Student-run survey looks for connection between extracurricular activities, academic performance

By Laura Diamond

James Jesson/Daily Collegian

The next time you think about going to a party, heading to the Recreation Center or cracking open a beer, think about how that can affect your academic performance.

That’s what a group of five sophomore Commonwealth Honors students – Emily  Richards, Dan Fallon, Heather Guadagnoli, Olivia Kennis and Dan Legmann – did, as they conducted a survey to see if there was any connection between a student’s extracurricular activities and academic performance.

The survey, which was conducted in a large lecture hall, asked students 15 “yes” or “no” and range scale questions about education, party habits, alcohol and drug use and exercise. After putting the results of every filled-out survey into a statistics program called “Minitab,” the group figured out if any two factors were “statistically significant,” or if there was a relationship between any two.

The results show that many of the activities had no impact on a student’s GPA and most of the students had high GPAs.

“We intended on looking at GPA with every single one of the things we did but when it came out, we realized almost everyone put down 3.8s, 3.7s, so it really fluctuated throughout our results,” Richards said. “We ended up looking at the other questions besides GPA and saw that there were more relationships between them.”

One interesting statistic they found was that students who smoke marijuana tend to enroll in fewer credits than their peers. The survey also showed, on average, men smoke more marijuana, consume more alcoholic beverages and attend the gym more often than females.

“For the most part, (the statistics) seemed kind of obvious, but it’s funny to actually get a big population and test it statistically and say, ‘Yeah, this is true.’ It’s not just an assumption,” Fallon said.

While putting this survey together and gathering the results, the group had to meet at 8 a.m. once a week since the beginning of the semester.

“It was definitely a trial and error process,” Kennis said.

They wanted to look at several other variables, but ultimately decided on questions that were straightforward that students would be more inclined to answer. After making sure each of the 200 surveys was consistently answered, each group member went back and inputted a stack of data.

The group was under the supervision of their statistics professor Joanna Jeneralczuk, who met with them five times throughout the semester.

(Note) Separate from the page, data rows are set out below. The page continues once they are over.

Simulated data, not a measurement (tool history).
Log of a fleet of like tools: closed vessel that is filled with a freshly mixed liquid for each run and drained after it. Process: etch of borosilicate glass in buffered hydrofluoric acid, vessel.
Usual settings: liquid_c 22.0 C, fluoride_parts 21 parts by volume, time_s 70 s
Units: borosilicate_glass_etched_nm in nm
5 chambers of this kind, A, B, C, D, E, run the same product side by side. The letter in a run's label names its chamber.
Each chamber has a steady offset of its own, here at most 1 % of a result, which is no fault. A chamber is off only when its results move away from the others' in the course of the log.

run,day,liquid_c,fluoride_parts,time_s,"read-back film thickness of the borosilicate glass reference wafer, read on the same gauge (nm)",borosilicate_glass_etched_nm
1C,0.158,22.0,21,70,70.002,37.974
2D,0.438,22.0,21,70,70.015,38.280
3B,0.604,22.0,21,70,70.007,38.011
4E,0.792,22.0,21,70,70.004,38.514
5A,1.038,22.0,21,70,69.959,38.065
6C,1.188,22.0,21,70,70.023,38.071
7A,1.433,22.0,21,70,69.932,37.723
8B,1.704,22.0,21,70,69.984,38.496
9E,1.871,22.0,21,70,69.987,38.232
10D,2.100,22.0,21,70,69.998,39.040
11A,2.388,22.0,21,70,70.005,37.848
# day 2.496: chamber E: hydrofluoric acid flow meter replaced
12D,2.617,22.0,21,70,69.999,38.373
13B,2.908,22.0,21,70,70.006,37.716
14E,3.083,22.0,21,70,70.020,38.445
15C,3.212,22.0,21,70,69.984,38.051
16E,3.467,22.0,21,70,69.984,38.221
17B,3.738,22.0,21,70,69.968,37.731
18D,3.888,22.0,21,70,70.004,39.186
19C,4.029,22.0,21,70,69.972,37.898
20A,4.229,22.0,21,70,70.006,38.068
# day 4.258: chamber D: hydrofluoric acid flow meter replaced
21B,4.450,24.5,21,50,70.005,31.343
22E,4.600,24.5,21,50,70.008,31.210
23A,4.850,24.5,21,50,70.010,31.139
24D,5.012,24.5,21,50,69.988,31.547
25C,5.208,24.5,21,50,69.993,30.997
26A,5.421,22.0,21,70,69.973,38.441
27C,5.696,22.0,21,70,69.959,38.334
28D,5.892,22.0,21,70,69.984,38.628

“As we’re going about the project, every new statistic we find kind of ties in with what we’re learning, so it was just interesting to see and made us understand what we learned in class better with a hands-on project,” Richards said.

“A lot of times in class we learn, like, this is how you do it, this is the formula, and we don’t understand what that actually means, but doing this definitely made it more real world,” Kennis said. “When you break it down, each part was a pretty simple process but looking at it all, it’s really cool to see how it all came together.”